This first week of the Easter break has been intriguing.
The final week of term and the seemingly incessant stream of I don't know what that streams from the Union's annual conferences in its crude form and in the, ahem, refined, sensationalist manner that is typified by the popular - and, indeed, unpopular - press has irked.
The irking is largely, apparently, of my own doing.
At least it is if the press are to be believed.
Teachers have featured quite heavily in various articles launching themselves off the back of, in particular, the NUT Annual Conference, with which I have little* (* read "nothing") to do.
I was, until relatively recently, a member of said union but their rhetoric has been standing more and more at odds with my own beliefs and so it is I moved elsewhere. And yet still I am, in the popular conscience, tarred with the same brush as my more militant peers. People - by which I mean the general public, they whose taxes pay our salaries - will see the word "teacher" and think that that means all of us.
I don't know how many delegates there are at the NUT and NASUWT conferences but whatever they're saying or voting on isn't what I think and I don't think it's what a lot of my colleagues think either.
I think many of the headline's are daft - and probably apocryphal - and the hot air could be better used winning parents over to our side, as outlined by Peter Wilby here.
If parents were to march on Gove Towers demanding that he stop assessing their toddlers and children and just let them be just that then he might listen.
Our duty as teachers is to educate and not just the children in our classes but their parents and carers; teach them, tell them about where our concerns really lie.
I think that the draft National Curriculum is over-stuffed with boredom. I think that the creativity and enjoyment of learning is being squeezed out by perpetual assessment and unreasonable expectations. I think that parents are as guilty as government in their excess of said expectations: Level 4 in English and Maths is no longer good enough; we want some to be achieving level 6. I think there is a lot that we can learn from other countries but I think the mantra of "learn less better" should hold.

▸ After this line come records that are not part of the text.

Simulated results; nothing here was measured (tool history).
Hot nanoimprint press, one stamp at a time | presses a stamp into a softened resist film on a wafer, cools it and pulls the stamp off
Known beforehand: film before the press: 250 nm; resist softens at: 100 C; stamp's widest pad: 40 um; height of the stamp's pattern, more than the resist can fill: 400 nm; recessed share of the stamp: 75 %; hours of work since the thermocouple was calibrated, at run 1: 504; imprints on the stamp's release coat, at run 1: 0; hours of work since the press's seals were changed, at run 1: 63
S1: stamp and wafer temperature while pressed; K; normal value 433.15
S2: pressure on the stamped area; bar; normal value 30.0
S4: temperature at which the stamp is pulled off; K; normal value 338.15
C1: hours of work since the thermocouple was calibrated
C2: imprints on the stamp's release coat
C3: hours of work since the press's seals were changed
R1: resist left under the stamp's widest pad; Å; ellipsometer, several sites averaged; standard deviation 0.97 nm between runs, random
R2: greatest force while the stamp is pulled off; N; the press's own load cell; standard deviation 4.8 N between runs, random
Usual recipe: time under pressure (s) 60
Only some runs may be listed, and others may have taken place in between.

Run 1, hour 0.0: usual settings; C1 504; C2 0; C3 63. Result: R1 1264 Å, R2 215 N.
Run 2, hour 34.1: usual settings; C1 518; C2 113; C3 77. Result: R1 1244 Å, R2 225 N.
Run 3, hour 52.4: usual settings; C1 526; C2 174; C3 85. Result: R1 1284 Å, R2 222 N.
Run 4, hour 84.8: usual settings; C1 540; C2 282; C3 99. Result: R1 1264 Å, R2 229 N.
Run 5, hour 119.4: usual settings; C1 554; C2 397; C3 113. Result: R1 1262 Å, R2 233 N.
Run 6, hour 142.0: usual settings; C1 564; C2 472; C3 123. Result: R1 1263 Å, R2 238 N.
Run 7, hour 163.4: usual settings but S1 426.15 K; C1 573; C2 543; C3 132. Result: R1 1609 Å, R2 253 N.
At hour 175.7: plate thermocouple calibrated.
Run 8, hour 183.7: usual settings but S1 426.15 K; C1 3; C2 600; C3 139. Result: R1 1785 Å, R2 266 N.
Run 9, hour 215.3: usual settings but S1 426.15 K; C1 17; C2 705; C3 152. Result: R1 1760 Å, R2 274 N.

I also happen to think that we're paid a perfectly reasonable salary. I didn't enter the profession for the pension nor for the holidays. I didn't enter it through some misguided desire to change the world. I became a teacher because I wanted to teach. I've done numerous things before this and it is, without doubt, the most absorbing and engaging thing I've ever done. Sure it has its frustrations but what doesn't. I'm sure we'd all love to neither mark nor assess nor do the 101 other things that we do because we care. Juggling the roles of teacher, phase leader, PE Co-ordinator, Teacher Governor, husband, colleague, friend, sibling, son, etc was never going to be easy but, guess what, I knew that, yet still I manage.
I don't think I'm alone in this and I think parents have a right to understand if and why we grumble. Pension based grumblings hold little water in a community where work is casual and pensions generally non-existent. Grumbling about marking, planning, assessing and the umpteen other things that we as teachers are contracted to do ... erm, it's part of what we do. Grumbling about a curriculum that steals children's childhoods and defines a child as failing when they're 4 years old, that's worth a grumble I'd have thought.
You may well be asking yourself, "Why the peculiar title?" Well, as I was gathering my thoughts I toyed with tweaking Kipling's classic but upon reminding myself of its words I realised that I didn't need to; everything I wanted to say, he's already said.